Proposal: mitigate extremities accumulation by intelligently pruning extremities which do not contribute to state resolution results #5438
Description
While discussing #5319 with @erikjohnston, he proposed an alternative algorithm to solve #1760:
- When forward extremities start to accumulate for a room (e.g. more than 5 dangling extremities), we could query the remote servers who sent these events to find out what /their/ current extremities are.
- This tells us which of our extremities are 'current' (if any) and which have already been overtaken by events (hah)
- We then do state resolution locally across the subset of our extremities which are 'current', and compare it with the the result we get when we do state resolution across all the extremities.
- If the result is the same, we know we can safely drop the 'non-current' extremities for that room, and so try to keep the extremity count low.
Things which are nice about this is:
- Being able to query the extremities on other servers in order to rapidly resync a room after an outage would be a very nice feature, and would help solve Homeservers don't catch up with missed traffic until someone sends another event #2528.
The concerns I have with this are:
- We could end up doing a lot of state resolution calculations as we check the various combination of extremities to work out which ones can be pruned.

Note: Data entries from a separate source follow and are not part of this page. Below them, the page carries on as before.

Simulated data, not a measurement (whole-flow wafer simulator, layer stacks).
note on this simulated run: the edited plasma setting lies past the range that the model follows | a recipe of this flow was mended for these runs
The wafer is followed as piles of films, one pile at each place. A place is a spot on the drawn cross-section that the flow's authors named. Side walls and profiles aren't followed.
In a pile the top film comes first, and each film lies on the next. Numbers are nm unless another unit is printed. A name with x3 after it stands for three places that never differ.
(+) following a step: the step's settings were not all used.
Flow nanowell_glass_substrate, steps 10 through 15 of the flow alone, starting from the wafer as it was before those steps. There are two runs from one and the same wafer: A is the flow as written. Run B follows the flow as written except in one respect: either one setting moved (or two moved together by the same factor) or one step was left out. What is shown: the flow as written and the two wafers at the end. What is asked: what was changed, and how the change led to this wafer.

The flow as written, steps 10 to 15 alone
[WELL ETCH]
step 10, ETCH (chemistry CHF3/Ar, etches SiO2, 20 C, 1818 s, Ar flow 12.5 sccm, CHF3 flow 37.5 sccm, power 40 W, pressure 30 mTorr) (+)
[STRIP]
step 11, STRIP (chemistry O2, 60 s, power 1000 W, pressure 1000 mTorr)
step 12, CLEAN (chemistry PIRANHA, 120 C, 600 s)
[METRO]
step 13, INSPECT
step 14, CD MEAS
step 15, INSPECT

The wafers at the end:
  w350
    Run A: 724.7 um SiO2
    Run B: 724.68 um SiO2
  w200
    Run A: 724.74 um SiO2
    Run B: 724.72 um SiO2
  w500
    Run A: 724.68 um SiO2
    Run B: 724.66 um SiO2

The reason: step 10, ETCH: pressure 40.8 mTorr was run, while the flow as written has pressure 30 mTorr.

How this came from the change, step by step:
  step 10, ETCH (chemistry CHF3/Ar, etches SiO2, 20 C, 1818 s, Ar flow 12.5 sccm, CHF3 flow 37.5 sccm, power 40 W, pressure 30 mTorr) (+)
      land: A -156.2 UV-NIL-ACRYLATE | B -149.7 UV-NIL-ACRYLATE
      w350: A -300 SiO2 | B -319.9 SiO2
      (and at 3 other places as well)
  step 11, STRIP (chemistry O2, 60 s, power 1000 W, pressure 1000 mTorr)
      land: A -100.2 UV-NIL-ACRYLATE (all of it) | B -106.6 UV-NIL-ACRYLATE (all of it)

- If there are lots of servers actively sending msgs in a room, then my server could easily end up with lots of extremities from different servers, especially if our local server has been yoyoing. This algorithm never lets us prune extremities which originate from a range of servers.
- There are several scenarios where the pruning operation fails - e.g. if the remote server's extremities is disjunct with your local server's extremities, or if your non-current local extremities do turn out to be significant in calculating state resolution.
So while this might well help to heuristically keep the extremity count from building up, it's not guaranteed to work - and an attacker might be able to find ways of gaming the pruning algorithm to deliberately cause unprunable extremities to accumulate and so DoS us back to square 1. Whereas #5319 guarantees us to stop the extremities ever building up beyond a given threshold, and gives us a way to reliably reduce the extremity count to 2 (momentarily at least).
It really boils down to a trade-off between risk of overcomplex DAG and dummy events flying around (#5319) versus an incremental measure to prune irrelevant extremities which may be tough to calculate and may well not work (this).
Suggestion is to try implementing both as options per-server, and see how in practice they perform.